Name: _____________________________ 6 Digit StudentID: ___ ___ ___ ___ ___ ___

Worksheet 13: HashTables, MatrixMapReduce, and Sunflowers

Recalling this slighly modified passage from Hamlet: Act II Scene 2

    Hamlet: We must abstract! Functions of hash for all!

    Polonius: [Aside] Though this be madness, yet there is method in't.

For some reason, we specified a hashFunction to use when implementing the NotThreadSafeHashTable. One might ask: Why not just use Objects::hashCode(object) directly?

class HashUtils 
    int hashCodeOf(K key, ToIntFunction<K> hashFunction) 
    int arrayIndexForKey(K key, int arrayLength, ToIntFunction<K> hashFunction) 
    E itemInArrayForKey(K key, E[] array, ToIntFunction<K> hashFunction) 

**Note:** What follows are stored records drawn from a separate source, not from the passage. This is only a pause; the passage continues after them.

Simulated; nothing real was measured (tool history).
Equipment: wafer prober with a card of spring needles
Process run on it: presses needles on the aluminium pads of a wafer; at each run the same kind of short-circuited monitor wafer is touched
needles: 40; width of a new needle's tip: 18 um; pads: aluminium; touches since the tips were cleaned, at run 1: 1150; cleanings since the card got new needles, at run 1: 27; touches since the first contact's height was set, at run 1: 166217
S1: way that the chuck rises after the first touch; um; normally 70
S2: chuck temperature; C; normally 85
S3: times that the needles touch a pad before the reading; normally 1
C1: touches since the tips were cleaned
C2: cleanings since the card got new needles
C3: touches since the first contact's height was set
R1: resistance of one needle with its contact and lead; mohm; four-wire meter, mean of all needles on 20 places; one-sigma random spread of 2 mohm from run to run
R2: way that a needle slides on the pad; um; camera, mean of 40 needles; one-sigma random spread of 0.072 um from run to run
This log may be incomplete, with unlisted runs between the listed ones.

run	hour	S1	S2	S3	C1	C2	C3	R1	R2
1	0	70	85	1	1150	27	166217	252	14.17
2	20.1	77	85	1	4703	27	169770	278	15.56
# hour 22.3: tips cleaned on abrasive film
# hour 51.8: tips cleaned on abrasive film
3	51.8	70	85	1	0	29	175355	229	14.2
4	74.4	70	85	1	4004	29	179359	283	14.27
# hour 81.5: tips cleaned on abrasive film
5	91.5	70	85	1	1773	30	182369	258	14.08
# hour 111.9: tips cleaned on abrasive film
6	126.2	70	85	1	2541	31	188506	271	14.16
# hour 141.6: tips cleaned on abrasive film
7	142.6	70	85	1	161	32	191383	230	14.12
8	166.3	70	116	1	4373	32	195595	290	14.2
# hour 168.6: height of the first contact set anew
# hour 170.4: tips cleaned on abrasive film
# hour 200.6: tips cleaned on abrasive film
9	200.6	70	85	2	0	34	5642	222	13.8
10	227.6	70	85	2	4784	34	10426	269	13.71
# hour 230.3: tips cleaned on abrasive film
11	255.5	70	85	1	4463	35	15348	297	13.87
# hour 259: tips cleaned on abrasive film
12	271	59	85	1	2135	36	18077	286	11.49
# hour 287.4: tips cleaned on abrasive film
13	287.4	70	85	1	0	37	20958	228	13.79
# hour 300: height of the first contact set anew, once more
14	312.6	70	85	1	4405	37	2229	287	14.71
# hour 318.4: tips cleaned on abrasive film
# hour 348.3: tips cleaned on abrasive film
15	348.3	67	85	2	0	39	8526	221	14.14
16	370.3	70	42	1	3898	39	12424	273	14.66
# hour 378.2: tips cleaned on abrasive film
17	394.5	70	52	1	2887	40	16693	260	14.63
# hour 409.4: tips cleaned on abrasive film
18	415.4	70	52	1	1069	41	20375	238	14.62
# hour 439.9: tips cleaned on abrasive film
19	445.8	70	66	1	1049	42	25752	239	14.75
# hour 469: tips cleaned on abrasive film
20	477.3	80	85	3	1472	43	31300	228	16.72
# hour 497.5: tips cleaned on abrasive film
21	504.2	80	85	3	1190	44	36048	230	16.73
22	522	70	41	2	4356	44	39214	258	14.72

class NotThreadSafeHashTable<K, V> implements Map<K, V>
    NotThreadSafeHashTable(int chainCount, ToIntFunction<K> hashFunction) {

Today's assignment also specifies a hashFunction to use when implementing MatrixMapReduceFramework.

public class MatrixMapReduceFramework<E, K, V, A, R> implements MapReduceFramework<E, K, V, A, R> 
    public MatrixMapReduceFramework(Mapper<E, K, V> mapper,
        AccumulatorCombinerReducer<V, A, R> accumulatorCombinerReducer,
        int mapAndAccumulateTaskCount,
        int combineAndReduceTaskCount,
        ToIntFunction<K> hashFunction) 

Scenario

Both HashMap and MatrixMapReduceFramework use the hashCode of a key to distribute the load. HashMap uses hashCode to determine which bucket a key belongs to. MatrixMapReduceFramework use the hashCode to determine which column's HashMap a key belongs to.

The MatrixMapReduceFramework uses the number of processors for the number of columns. This is reasonable. Typically the number of processors is a power of 2. Let’s say it is 8 for this scenario.

HashMap starts with an initial capacity, say 16:

public class HashMap<K,V> extends AbstractMap<K,V> implements Map<K,V> {
    /**
     * The default initial capacity - MUST be a power of two.
     */
    static final int DEFAULT_INITIAL_CAPACITY = 1 << 4; // aka 16

and doubles bucket count when the “load” gets too high. This is also reasonable. By maintaining a power of 2 bucket count, the relatively expensive floorMod can be replaced by: (buckets.length - 1) & hash.

Would using the same hashCode for both break the system?

 

 

Would there be performance implications?

 

 

How does it relate to sun flowers?

Post Lecture

Synthesize today's class session

 

 

What is unclear?